Thursday, February 14, 2008

How conspiracy theories are born

Dateline: Houston, Texas

Approximately 1:05 pm, February 14

Office phone rings. My phone is 713-4xx-xxxx... this is important.

It's a recording. Male voice says, this is a short 4 question political survey done on behalf of the American Research Group (a legit polling company, by the way).

Press (1) for Democratic Primary, (2) for Republican Primary. [1]

First Question: Hillary Clinton: (1) only person you'd vote for (2) preferred candidate, (3) acceptable but not preferred, (4) haven't heard of her, ... [3]

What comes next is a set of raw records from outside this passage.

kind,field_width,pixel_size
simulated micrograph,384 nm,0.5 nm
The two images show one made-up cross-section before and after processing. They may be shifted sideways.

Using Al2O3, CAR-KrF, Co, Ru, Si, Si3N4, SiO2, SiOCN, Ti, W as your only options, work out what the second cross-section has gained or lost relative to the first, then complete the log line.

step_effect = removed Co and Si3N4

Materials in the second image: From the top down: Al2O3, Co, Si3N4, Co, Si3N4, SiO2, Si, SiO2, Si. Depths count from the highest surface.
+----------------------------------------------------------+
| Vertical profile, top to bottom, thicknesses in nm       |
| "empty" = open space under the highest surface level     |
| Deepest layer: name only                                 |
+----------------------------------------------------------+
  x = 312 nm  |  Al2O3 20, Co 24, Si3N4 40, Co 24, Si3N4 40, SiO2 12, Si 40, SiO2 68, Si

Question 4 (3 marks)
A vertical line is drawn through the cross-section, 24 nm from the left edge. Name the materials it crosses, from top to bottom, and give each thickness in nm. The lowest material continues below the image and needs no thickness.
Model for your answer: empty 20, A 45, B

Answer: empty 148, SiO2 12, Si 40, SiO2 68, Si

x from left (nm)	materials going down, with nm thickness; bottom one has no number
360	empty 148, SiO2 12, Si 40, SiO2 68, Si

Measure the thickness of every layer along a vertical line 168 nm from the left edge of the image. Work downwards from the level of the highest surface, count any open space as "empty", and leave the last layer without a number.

Second Question: Barack Obama: (1) only person you'd vote for (2) preferred candidate, (3) acceptable but not preferred, ... [2]

Third Question: Are you definitely planning to vote in the Primary on February 12? Press...

then the phone cuts out.

Now.

First of all, it is 100% possible the phone just cut off. We use wireless phones and they can be spotty. Now I've never had a line drop out during a call, but there was interference I could hear. So I'm willing to accept that the poll just happened to abort after I selected my preferred candidate.

But.

It cut off right on the words "February 12". Leaving them lingering in my mind.

Because the Texas primary is March 4.

Two coincidences?

Actually, it probably is. If you wanted to turn off someone's voters, you'd tell them the primary was *later* than it is, because believe me everyone will hear about the primary over the next 3 weeks. And there were elections in Virginia on Feb 12, and we have offices in Virginia, and though a Texas number was called...

See, it doesn't make sense either way. But, I tell you, that's how conspiracy theories are born.

And if anyone knows the phone # or email for American Research Group, I'd love to hear it.

[Edit #1: Found the number and left them a message.]

[Edit #2: Got a call from American Research Group. Their mistake, poll was being worked on and wasn't supposed to be running yet. They apologized and said it was fixed, thanks to my call. Totally true story. And why, perhaps, I'm not a conspiracy theorist at heart.]

[Edit #3: and the results]

1 comment:

perrykat said...

Interesting...and my personality tends to think the worst.

At least you're in the loop. I never get any political phone calls.

I did see James Tobin on The Daily Show. He discussed his conviction for phone jamming. He basically says that everyone does these type of things.